HARRISBURG — Credit agency Moody’s Investors Service cited the new state budget’s reliance on one-time revenue sources as it downgraded Pennsylvania’s debt rating on Monday.
Gov. Tom Corbett said the downgrade reflects Pennsylvania’s looming and unresolved pension bills, and Democrats countered that the ratings hit had more to do with the governor‘s unwillingness to tax the energy industry or enact other new revenue.
In its announcement Monday, Moody’s said its downgrade of the state’s $11.1 billion in general obligation bonds to Aa3 from Aa2 was because of Pennsylvania’s “growing structural imbalance, exacerbated by the fiscal 2015 enacted budget that depends on non-recurring resources,” as well as its large and growing pension liabilities.
The agency said the state budget for the fiscal year that began July 1 includes $2 billion of non-recurring revenue.

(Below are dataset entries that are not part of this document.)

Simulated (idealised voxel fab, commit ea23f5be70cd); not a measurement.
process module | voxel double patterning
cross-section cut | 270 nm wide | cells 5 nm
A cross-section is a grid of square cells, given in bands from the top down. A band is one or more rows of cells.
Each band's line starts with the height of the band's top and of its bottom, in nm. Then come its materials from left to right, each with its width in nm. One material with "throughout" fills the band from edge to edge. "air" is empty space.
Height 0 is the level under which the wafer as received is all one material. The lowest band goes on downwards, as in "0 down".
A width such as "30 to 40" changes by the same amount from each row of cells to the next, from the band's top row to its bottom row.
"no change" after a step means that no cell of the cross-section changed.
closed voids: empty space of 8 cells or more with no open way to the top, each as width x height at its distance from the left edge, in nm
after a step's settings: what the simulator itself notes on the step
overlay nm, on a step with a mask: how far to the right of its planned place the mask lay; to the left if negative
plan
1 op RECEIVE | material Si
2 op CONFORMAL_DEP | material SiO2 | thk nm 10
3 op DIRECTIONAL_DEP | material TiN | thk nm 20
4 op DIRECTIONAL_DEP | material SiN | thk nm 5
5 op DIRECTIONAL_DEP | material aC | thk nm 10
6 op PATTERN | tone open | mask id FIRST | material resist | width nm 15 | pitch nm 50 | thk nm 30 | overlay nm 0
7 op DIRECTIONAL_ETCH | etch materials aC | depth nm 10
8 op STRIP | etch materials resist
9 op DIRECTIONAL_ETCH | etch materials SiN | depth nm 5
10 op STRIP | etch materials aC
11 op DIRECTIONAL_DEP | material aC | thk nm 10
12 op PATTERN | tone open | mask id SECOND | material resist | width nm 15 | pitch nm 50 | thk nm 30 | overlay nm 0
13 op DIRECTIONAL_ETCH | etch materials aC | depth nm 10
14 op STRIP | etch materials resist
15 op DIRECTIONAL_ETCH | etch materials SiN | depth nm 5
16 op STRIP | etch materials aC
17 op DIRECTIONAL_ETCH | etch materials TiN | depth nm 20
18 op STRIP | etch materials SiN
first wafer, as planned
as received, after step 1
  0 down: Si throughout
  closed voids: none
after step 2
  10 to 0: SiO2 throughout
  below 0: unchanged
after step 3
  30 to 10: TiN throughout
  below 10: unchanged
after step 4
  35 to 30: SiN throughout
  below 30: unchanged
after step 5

The change follows Fitch Ratings’ downgrading the state’s debt in July 2013 and Standard & Poor’s Ratings Services’ saying in April that it would monitor budget deliberations and “could lower the state rating in the next few months in the absence of a structurally balanced budget and meaningful pension reform.”
Mr. Corbett, who has been attempting to rally support for changes to the statewide pension systems, noted that Moody’s cited pension obligations as a reason for the downgrade. Mr. Corbett has appeared across the state in an effort to persuade the General Assembly to pass a House Republican plan that would reduce the traditional pension while adding a 401(k)-style benefit for future state and school workers.
“It’s clear that this pension crisis has put severe strain on Pennsylvania’s finances,” Mr. Corbett said in a statement. “Doing nothing is not an option, and doing nothing fails our families.”
Democrats retorted that the downgrade should be blamed on Mr. Corbett’s resistance to adopting new revenue. Mr. Corbett ran in 2010 on a pledge against raising taxes, although he advocated and signed a transportation funding law that lifts a cap on a tax paid by fuel distributors.
“It’s directly related to the unwillingness of this administration to add revenue to help support the budgets that are important for Pennsylvania,” said Senate Minority Leader Jay Costa, D-Forest Hills. He said the state should have placed a severance tax on Marcellus Shale drilling.
“Now it’s going to cost Pennsylvanians more money when we borrow, because he didn’t want to tax Marcellus industry,” Mr. Costa said. “He prefers to have Pennsylvanians bear the cost of the downgrade.”
Senate Republicans said the Moody’s announcement “details a number of Pennsylvania’s strengths — such as our record of consecutive timely budgets and the state’s ‘diverse, broad and relatively stable economy’ — along with several challenges.”
“We will continue to work with Governor Corbett and the House to address one of the key challenges, the need for serious pension reform, in the coming months,” spokesman Erik Arneson said in an email.
Mr. Corbett’s re-election campaign and that of his Democratic challenger, Tom Wolf, also released dueling statements over the downgrade. Mr. Wolf criticized the “gimmick-filled budget,” and Mr. Corbett accused his opponent of denying that a “pension crisis” exists.
The pension bill Mr. Corbett is promoting could reduce employer contributions $11 billion over 30 years, with $9 billion from the plan changes and $2 billion from the elimination of a health insurance premium assistance program for members of the Public School Employees’ Retirement System, according to an actuarial note from the Public Employee Retirement Commission.
It would leave mostly unchanged the reduction in unfunded liability of PSERS expected under current law, while returning the State Employees’ Retirement System to full funding by 2042, when current law would have the system 97.3 percent funded, according to the actuarial note.